Epeli Nailatikau : biography

5 July 1941 –

Ratu Epeli Nailatikau Na Turaga Mai Naisogolaca

Education and military career

Nailatikau’s career spanned 20 years in the military and 17 years in the diplomatic service. Following his education at Bau District School, Draiba Fijian School, Levuka Public School and Queen Victoria School, Nailatikau trained as a soldier in New Zealand. In 1966, he served on secondment in the 1st Battalion, Royal New Zealand Infantry Regiment and was posted to Sarawak, Malaysia, during Indonesia’s "Konfrontasi" against Malaysia. He proved to be a popular and highly respected officer. When he returned to the Fiji Infantry Regiment, he rose steadily through the ranks. By 1987, he held the rank of Brigadier-General, and was the Commander of the Royal Fiji Military Forces. While visiting Australia, he was deposed from this position, however, when the third-ranked officer, Lieutenant-Colonel Sitiveni Rabuka staged the first of two coups and seized power.

Diplomatic career

Nailatikau retired from the Army and decided to pursue a new career in the diplomatic service. After completing the Foreign Service Course at Oxford University in the United Kingdom, he was appointed High Commissioner to the United Kingdom and accredited as Fiji’s Ambassador to Denmark, Egypt, Germany, Israel and the Holy See. He was later appointed as Fiji’s Roving Ambassador and High Commissioner to the member states of the South Pacific Forum, before taking up a post as Permanent Secretary for Foreign Affairs and External Trade in 1999.

Anti-AIDS campaigner

On 14 June 2005, Nailatikau was appointed the UNAIDS Special Representative for the Pacific. According to the Joint United Nations Program on HIV/AIDS, he was chosen because his political position, his respect throughout the Pacific region, and his outspokenness on AIDS-related issues. He has previously served as a UNAIDS Pacific spokesman, and in October2004 chaired the first conference of Pacific Parliamentarians on the Role of Pacific Parliamentarians in the fight against HIV/AIDS, in Suva.

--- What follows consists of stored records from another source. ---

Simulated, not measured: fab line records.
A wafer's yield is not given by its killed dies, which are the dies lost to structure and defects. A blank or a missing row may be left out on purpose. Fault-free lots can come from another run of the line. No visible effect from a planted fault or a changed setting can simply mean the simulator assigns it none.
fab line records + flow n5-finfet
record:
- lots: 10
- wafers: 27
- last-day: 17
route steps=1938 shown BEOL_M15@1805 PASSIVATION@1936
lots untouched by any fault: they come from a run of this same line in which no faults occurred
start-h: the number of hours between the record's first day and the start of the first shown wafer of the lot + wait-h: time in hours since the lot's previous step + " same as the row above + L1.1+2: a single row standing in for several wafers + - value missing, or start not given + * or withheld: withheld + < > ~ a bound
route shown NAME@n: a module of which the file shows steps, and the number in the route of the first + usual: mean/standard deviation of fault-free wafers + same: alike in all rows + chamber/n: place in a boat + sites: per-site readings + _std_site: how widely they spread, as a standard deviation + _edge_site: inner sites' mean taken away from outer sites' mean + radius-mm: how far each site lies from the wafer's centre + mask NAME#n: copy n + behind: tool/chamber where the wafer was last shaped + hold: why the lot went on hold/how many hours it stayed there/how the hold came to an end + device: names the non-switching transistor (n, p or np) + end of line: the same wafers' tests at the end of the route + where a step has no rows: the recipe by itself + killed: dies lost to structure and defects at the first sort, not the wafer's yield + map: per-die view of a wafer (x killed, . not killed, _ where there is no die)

Nailatikau’s outspoken calls to tackle the AIDS crisis have attracted controversy. On 22 November 2005, he called on people to recognize the reality that promiscuity existed, and that safe sex needed to be promoted to combat the associated AIDS risk. It was unrealistic to deny promiscuity and just promote abstinence, he considered, adding that this was a matter of life and death. He also called on churches to face the reality that promiscuity existed among their own congregations, and to meet the problem "head on" and play a part in promoting the use of condoms.

He represented the Commonwealth Parliamentary Association (CPA) at the World AIDS Conference in Toronto in August 2006.

Political career

In the aftermath of the failure of the Fiji coup of 2000, a coup which Nailatikau strongly opposed, he was nominated for the position of Prime Minister, to help rebuild Fiji’s shattered institutions. He withdrew his nomination, however, in favour of Laisenia Qarase, who was considered more of a consensus candidate, but became Deputy Prime Minister and Minister for Fijian Affairs in the interim Cabinet. In 2001, after democracy had been restored in a general election, he defeated, by a vote of 41 to 29, Joeli Kalou for the position of Speaker of the House of Representatives, a position he held until after the 2006 elections.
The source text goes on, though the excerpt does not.